A FEW months is a long time in financial markets, as investors who switched to fixed rate housing loans will have discovered to their cost.

Over the six months to June, there was a marked pick-up in fixed rate housing loans as borrowers sought to lock-in rates ahead of expected rate increases.

The proportion of fixed-rate loans rose to more than 9 per cent of total loan approvals, according to the Reserve Bank.

There are several reasons for taking out fixed-rate loans, with the most important being the medium to long-term certainty they offer.

Nevertheless, many of the borrowers who opted for a fixed-rate loan earlier this year will be ruing their decision, for two reasons.

First, interest rates on variable rate loans have not increased, contrary to earlier expectations.

Second, interest rates on fixed-rate loans have fallen by about half a per cent since June. Three-year fixed rate loans are now as low as 6.39 per cent.

This introduces a tempting possibility for borrowers who have been biding their time.

They can lock-in a three-year fixed-rate loan that is cheaper than the interest rate on standard variable rate mortgages, which currently average about 6.55 per cent.

The decline in fixed loan rates coincides with renewed speculation of higher cash rates, which in turn dictate variable loan rates.

Recent labour force data showing strong jobs growth “increases the probability of a pre-Christmas cash rate increase”, according to BankWest economist Alan Langford.

He said that global economic and financial instability could derail hopes of a rate cut.

In a similar vein, HSBC Bank senior economist Anthony Thompson said the labour force data “reinforces our view that once the RBA is more confident in the global economic recovery, the monetary policy tightening episode will resume”.

“A rate rise will be on the table for discussion by the [RBA] board as early as the October 1 meeting,” he said.

While most economists expect another rate increase, this view is not unanimous

D&B economic consultant Dr Duncan Ironmonger expects cash rates to be unchanged “until sometime in 2003”.

The immediate outlook for interest rates is only one factor that borrowers need to assess when they weight up the pros and cons of fixed-rate loans.

Borrowers also need to assess the competing variable rate loans on offer. While ‘standard’ housing loan rates are about 6.55 per cent, ‘basic’ housing loans are at about 6 per cent.

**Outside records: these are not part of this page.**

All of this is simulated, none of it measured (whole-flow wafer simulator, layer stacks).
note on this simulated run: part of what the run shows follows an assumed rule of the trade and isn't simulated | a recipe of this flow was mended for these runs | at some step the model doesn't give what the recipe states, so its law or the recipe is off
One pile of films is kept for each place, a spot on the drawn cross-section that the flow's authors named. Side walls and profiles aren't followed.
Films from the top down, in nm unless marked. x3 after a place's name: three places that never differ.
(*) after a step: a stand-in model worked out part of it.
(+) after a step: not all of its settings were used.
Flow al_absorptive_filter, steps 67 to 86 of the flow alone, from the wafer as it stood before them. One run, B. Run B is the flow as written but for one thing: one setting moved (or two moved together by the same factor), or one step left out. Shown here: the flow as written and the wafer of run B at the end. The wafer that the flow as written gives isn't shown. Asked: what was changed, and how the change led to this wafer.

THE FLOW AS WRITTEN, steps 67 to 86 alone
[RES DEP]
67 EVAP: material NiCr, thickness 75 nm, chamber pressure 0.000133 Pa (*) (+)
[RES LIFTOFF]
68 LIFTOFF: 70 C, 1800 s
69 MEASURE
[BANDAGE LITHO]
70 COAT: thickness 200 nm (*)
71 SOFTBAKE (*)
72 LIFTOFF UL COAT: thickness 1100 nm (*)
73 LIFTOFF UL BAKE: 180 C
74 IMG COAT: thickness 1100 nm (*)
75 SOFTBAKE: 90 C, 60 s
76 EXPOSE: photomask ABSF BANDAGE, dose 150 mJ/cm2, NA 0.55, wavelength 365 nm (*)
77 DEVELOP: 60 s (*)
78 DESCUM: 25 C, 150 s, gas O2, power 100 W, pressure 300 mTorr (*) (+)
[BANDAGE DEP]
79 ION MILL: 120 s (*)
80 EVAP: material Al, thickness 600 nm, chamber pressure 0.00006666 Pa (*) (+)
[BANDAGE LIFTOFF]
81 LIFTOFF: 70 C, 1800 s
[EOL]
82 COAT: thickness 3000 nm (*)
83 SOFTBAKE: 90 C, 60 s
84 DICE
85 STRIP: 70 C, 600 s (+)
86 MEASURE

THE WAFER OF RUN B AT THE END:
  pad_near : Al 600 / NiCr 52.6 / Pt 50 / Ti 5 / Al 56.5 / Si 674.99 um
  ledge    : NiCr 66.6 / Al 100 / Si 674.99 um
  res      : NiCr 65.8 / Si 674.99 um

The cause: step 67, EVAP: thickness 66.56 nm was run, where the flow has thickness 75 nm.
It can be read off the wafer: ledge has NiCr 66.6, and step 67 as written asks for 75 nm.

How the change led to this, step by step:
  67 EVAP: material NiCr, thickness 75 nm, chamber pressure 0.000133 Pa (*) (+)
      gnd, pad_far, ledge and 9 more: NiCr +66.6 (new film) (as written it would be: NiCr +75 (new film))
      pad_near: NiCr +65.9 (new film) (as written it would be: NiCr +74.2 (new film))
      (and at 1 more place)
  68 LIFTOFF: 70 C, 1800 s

The basic loans have many of the features of standard loans, such as flexible repayments and redraw facilities.

What they don’t have is the extra low ‘honeymoon’ rates for the initial six or 12 months, which have lured many home buyers into standard housing loans.

The Loan Cafe’s Anne-Marie Syme has found that very few borrowers take a fixed-rate loan for their entire debt.

Most people with a fixed-rate loan have split loans, meaning they have a fixed rate for part of their debt and a variable-rate loan for the balance.

The split is usually 50:50 and allows borrowers to hedge their bets. They get some protection if variable rates increase but they also get some benefit if variable rates fall.